MPs back stamp duty holiday extension
An extension to the stamp duty holiday seems increasingly likely in one form or another, after a number of MPs spoke out in support of the proposal.
This week there was a 70-minute parliamentary debate on the issue of extending the stamp duty relief, after an e-petition calling for a six-month extension gained over 100,000 signatures (141,629 at the time of writing).
The holiday is due to end on March 31st, and there are fears a number of people could miss out on the stamp duty saving of up to £15,000 owing to the sluggish way the market is operating.
We’ll likely find out what’s happening with the buyer tax by the time the Budget is announced on March 3rd.
Previously the government has ruled out an extension, but it remains to be seen whether it changes its tune owing to the growing calls for something to be done.
Voices of support
Conservative MPs Greg Smith, Kevin Hollinrake, Elliot Colburn spoke out in support of the petition, along with Labour MPs Barbara Keeley and Janet Daby.
However, most of them argued that allowances should be made for people already going through the process of buying or selling, rather than an outright extension.
Barbara Keeley, MP for Worsley and Eccles South in London, said: “It need not be an open-ended extension to the duty holiday, but could retrospective, to allow anyone who has already had an offer accepted to be exempt from stamp duty, even if they are unable to complete by March 31st.”
Similarly Kevin Hollinrake, MP for Thirsk and Malton, suggested for people to get an extension provided they’ve received a mortgage offer by the end of February.
Elliot Colburn, who represents Carshalton and Wallington, reckoned the policy should be tapered and wound down.

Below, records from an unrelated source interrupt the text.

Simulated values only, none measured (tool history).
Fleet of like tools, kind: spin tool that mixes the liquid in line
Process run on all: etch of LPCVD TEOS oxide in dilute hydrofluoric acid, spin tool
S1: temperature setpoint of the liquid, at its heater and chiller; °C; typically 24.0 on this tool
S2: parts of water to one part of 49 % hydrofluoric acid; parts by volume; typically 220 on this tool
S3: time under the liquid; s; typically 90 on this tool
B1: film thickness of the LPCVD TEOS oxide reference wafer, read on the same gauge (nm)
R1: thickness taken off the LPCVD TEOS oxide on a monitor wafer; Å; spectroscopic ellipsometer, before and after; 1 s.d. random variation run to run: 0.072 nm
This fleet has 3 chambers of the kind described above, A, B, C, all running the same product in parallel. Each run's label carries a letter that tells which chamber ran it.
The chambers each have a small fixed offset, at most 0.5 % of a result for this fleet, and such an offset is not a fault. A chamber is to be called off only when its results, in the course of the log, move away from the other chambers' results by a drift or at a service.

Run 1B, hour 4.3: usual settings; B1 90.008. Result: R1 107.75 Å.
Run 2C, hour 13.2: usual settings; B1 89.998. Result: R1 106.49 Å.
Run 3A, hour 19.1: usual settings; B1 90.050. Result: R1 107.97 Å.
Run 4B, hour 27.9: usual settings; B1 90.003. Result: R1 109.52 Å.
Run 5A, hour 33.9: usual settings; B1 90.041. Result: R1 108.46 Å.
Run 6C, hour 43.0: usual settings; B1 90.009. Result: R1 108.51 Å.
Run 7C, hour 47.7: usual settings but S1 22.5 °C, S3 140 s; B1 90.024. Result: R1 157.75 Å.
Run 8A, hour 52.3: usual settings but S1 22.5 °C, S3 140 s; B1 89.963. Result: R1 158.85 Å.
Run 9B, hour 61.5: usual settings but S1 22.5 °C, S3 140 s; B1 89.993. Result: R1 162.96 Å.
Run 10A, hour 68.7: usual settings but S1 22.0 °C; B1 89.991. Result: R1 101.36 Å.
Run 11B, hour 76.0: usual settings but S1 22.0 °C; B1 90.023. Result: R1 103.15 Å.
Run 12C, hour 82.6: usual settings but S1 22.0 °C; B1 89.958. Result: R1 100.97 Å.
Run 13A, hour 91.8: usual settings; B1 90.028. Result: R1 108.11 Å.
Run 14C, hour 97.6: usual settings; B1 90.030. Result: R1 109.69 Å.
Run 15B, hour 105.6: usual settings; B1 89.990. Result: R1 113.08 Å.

Janet Daby, MP for Lewisham East in London, called for an outright extension to the holiday, as was proposed in the petition.
Meanwhile Labour MP Dianne Abbot called for an extension in her constituency of Hackney, due to a cyber-attack affecting council services in the area over the past few months.
Critics of the holiday
Liberal Democrat MP Sarah Olney said the holiday has already cost the Treasury £3.8bn, while she argued that resolving cladding issues is more urgent than extending the relief.
However she still urged the Treasury to make allowances for transactions that have already commenced.
Abena Oppong-Asare, Labour MP for Erith and Thameshead, said the stamp duty relief has resulted in an overheating of the market.
She said: “The overheating now looks set to be followed by a crash of many people’s sales.”
Oppong-Asare added that an outright extension to the holiday would create another cliff edge down the line.
Critics of stamp duty
The response to the petition revealed that a number of Conservative politicians have an issue with stamp duty in general.
Greg Smith, the MP for Buckingham, accused the buyer tax of disincentivising transactions and capping people’s aspirations.
And Kevin Hollinrake said stamp duty should be abolished and replaced by a new proportional property tax.
Clearly there’s some appetite to reform property taxes within parliament.
Based on the opinions expressed by MPs, it seems likely that allowances will be made for those who have transactions ongoing.
While MPs are divided about stamp duty, they almost all seem to agree that people whose transactions are in the pipeline shouldn’t lose out on the tax cut.
The outright extension to stamp duty relief of six months, as proposed by the petition, seems more unlikely to happen, because it would be an expensive move for the Treasury and would create a cliff edge down the line.
While we’ll know where the government stands by March 3rd, I hope there’s transparency before then, so homebuyers don’t have to guess where they stand.